Shanhaiguan and Beidaihe
Let’s say you want to see the Great Wall during your visit to Beijing, but you don’t want to see the same parts of the wall that every other tourist visits - Badaling, Mutianyu, Huanghua, and others. Let’s say too that you want to spend time at the beach while you’re in China to avoid the usual tourist grind. Where do you go? Well, a three-hour drive along a stunningly good expressway east from Beijing will bring you to a spot on the Bohai Sea that will nicely meet your needs. First, the Great Wall. This is the gate at Shanhaiguan, through which troops long ago could pass through the Great Wall. A short distance south of here, the Great Wall ends in the sea; a short distance north of here, it rises dramatically into the hills.

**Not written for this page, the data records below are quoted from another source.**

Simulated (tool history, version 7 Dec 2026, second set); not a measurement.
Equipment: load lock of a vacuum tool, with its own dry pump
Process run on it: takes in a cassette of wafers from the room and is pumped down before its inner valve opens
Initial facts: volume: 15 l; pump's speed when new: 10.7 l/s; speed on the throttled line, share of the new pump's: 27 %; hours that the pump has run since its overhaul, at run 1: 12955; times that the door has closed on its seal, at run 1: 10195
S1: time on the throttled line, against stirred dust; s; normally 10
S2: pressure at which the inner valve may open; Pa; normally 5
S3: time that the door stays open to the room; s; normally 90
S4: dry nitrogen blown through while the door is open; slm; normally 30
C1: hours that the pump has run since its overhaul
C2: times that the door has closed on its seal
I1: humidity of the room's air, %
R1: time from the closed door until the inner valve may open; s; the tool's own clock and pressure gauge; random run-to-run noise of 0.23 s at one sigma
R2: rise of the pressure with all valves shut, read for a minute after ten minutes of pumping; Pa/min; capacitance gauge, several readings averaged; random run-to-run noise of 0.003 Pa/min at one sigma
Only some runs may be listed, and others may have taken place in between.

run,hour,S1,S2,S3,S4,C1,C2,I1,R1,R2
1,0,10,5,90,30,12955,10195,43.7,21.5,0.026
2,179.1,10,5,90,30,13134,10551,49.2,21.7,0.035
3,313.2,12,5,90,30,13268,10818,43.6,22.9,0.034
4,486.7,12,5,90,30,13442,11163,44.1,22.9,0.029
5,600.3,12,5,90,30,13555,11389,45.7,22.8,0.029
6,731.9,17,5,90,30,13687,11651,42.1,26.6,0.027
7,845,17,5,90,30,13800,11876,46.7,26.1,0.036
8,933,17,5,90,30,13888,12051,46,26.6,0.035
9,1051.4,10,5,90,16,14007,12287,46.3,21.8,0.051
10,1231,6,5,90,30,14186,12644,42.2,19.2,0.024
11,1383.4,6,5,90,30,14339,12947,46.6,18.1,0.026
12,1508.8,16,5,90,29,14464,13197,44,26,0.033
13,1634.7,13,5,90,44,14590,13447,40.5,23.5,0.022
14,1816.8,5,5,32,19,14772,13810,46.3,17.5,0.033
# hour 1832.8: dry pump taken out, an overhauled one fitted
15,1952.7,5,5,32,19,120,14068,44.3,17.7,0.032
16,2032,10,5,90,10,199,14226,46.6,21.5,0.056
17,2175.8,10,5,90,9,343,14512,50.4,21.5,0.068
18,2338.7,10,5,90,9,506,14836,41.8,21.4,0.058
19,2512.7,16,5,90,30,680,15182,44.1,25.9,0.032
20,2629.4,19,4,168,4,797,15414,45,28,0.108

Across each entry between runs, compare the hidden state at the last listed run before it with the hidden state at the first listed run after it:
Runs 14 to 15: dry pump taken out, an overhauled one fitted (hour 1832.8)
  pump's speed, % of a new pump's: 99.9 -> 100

An original section of the Great Wall in Shanhaiguan. Like much of the “good” parts of the Great Wall today, most of it is reconstructed, using the original bricks when possible. This section, however, is apparently the real thing.
The watchtower above the pass. Shanhaiguan is a small, wall-enclosed town most famous for its pass through the Great Wall. This particular pass is famous because it is here in 1644 that Manchu invaders poured through to invade China, ending the Ming dynasty and establishing the Qing dynasty in its place. This garrison town and its part of the wall were built here during the Ming dynasty, in 1381, specifically to keep the Manchus out.
A small museum can be found here with some items of interest, including weaponry, uniforms, and pieces of the wall from long ago. This is an old unglazed roofline tile character. As no doubt noticeable in many of my other China photographs, these are usually glazed a golden orange color.
Eaves under the watchtower above the pass at Shanhaiguan.
This is high atop the Great Wall very near the pass at Shanhaiguan. An area is roped off for what appears to be archery practice, I assume for a tourist demonstration to take place later. At least I hope that’s what it’s for; bullseye targets would have been less disconcerting than the head-and-shoulders targets used here.
Watchtower windows, from where those arrows would have been fired in the past. The spot in the middle of each shutter, made to look like the eye of a very large bird, was used to scare smaller birds away from the tower.
A final look at the pass through the Great Wall, known as the First Pass Under Heaven, also known as the East Gate, in Shanhaiguan.
The Great Wall, at least this section of it, ends a short distance south of that pass, at the Bohai Sea. The wall here is called Laolongtou, Old Dragon’s Head. From here, the Great Wall stretches thousands of miles back into China.
Beyond the flags and trees is the Chenghai Pavilion, a two-story structure visited by the major Qing dynasty emperors. It actually sits atop the Great Wall, just before its drop down to Old Dragon’s Head.
The Old Dragon’s Head. Though many think that this is the easternmost end of the Great Wall, it isn’t. North of Shanhaiguan, the wall splits in two directions; one section heads west toward Beijing and beyond, and the other section heads northeast into Liaoning province and then southeast to end far away at the North Korean border. By the way, this isn’t the beach I alluded to earlier; that comes later.
Here’s that section of the Great Wall that stretches north of Shanhaiguan into the Hebei Mountains, at Jiaoshan. Feel like having a climb?
Fortunately, a cable lift can now take visitors to the top of the mountain, allowing photographs like this one of a piece of the Great Wall. A visitor can be seen climbing into a window on the wall.
The view from near the top, back toward Shanhaiguan and the Bohai Sea in the distant haze.
A large section of the wall near the top of Jiaoshan. There were actually a fair number of Chinese tourists making this climb.
After that long climb, it’s definitely time to relax on a beach, so head to nearby Beidaihe. This is China’s most famous seaside resort town, crowded during the summer, abandoned otherwise. For over half a century, China’s top leadership came here to strategize during summer retreats and other Chinese VIPs came here to vacation with their families, but those official practices were ended a couple of years ago.
Today, a massive number of Russians - and a number of massive Russians - vacation in Beidaihe. Signs throughout the resort town are in both Chinese and Russian, and even the “Western” hotel where I stayed was primarily Russian.
The beach at Beidaihe. It’s not the kind of crowd you find at a Western beach. The Chinese tend to be fully clothed or at least well-covered, and while most concede to wearing sandals, plenty of men wear leather shoes along with the rest of their business attire. Russians, on the other hand, tend to wear bikinis and speedos, particularly when you wish they wouldn’t.